The Revue Set Top Box

The Set Top Box, meanwhile, looks like any other STB – it’s small, sleek and black with a minimal numbre of lights on the front. All the important action takes place round the back.

Here you’ll find the ports that connect the Revue to all of the important things in your home entertainment setup. The Revue comes with the following:

  • HDMI in
  • 2 USB ports for plugging in external devices, such as the Webcam
  • Ethernet port
  • HDMI out, for connecting to your TC
  • SPDIF, for connecting the Revue to your HiFi’s amp or your AV Receiver

Logitech Revue Set Top Box

Note that the Revue also has built-in 802.11b/g/n WiFi if you don’t want to use (wired) Ethernet.

How does the Logitech Revue fit into your existing home entertainment system?

The Logitech Revue is itself a Set Top Box. But obviously, it’s not the only STB you’ve got. If you’re like me, you’ll have a STB from your cable or satellite provider (Sky, in my case, with its Sky+ box), or at the very least a Freeview box. You might also have a DVD or BluRay player, and possibly even a home theatre system.

That’s a lot of boxes, each with its own remote control.
Logitech Revue and other Set Top Boxes
And now you want to add another STB?! Just where will it fit, and how will it integrate with all of these other boxes?

Fortunately, Logitech has already figured this out.

The Logitech Revue hooks up to all of your other STBs, BluRay players and Sky+ boxes. The Revue then connects to your HDTV via its HDMI cable. You control all of the STBs, BluRay players, etc. from the Revue’s controller.

All of this is achieved thanks to Logitech’s Harmony technology, which it already uses in its Harmony Universal Remote, and which is integrated into the Revue box. The Revue’s controller communicates witth the Revue box via wireless (so doesn’t need line of sight to work), and the revue box communicates with all of your other STBs and what-nots via infraRed blasters.
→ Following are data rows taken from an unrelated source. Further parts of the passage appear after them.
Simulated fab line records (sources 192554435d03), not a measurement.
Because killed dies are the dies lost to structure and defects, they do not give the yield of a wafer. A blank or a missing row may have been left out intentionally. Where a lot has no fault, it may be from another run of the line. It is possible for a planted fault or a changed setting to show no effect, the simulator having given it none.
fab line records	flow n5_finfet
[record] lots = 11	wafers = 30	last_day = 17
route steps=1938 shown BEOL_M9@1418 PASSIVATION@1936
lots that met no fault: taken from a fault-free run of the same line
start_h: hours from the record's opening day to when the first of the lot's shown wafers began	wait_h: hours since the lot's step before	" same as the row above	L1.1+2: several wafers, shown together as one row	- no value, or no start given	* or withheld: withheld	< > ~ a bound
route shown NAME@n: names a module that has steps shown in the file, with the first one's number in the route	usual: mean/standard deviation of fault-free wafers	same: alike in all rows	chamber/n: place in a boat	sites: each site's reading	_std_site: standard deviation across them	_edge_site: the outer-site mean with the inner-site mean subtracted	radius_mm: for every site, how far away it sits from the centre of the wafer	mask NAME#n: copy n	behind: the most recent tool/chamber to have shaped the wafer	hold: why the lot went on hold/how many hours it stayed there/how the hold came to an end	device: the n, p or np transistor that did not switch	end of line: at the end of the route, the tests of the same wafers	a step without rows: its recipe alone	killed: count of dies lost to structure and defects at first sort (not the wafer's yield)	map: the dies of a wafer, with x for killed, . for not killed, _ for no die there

In other words, the Revue controller controls the Revue box, which in turn controls every other box in your system. The Revue’s controller, therefore, acts as one universal remote for your entire home entertainment system.

As far as the TV itself is concerned, what you see is a browser (Google’s Chrome, naturally), with the TV signal running through the browser.

This really is impressive stuff!

How the Revue works its magic

The TV signal is fed through the browser. What this means is that the browser is always there, even if you can’t see it. So when you watch TV, you’re effectively watching it through a browser – you just can’t see it. But when you want to watch a video through YouTube, you can instantly see YouTube on screen – there’s no delay, no separate application to launch – it’s as quick and seamless as browsing to a different Web page.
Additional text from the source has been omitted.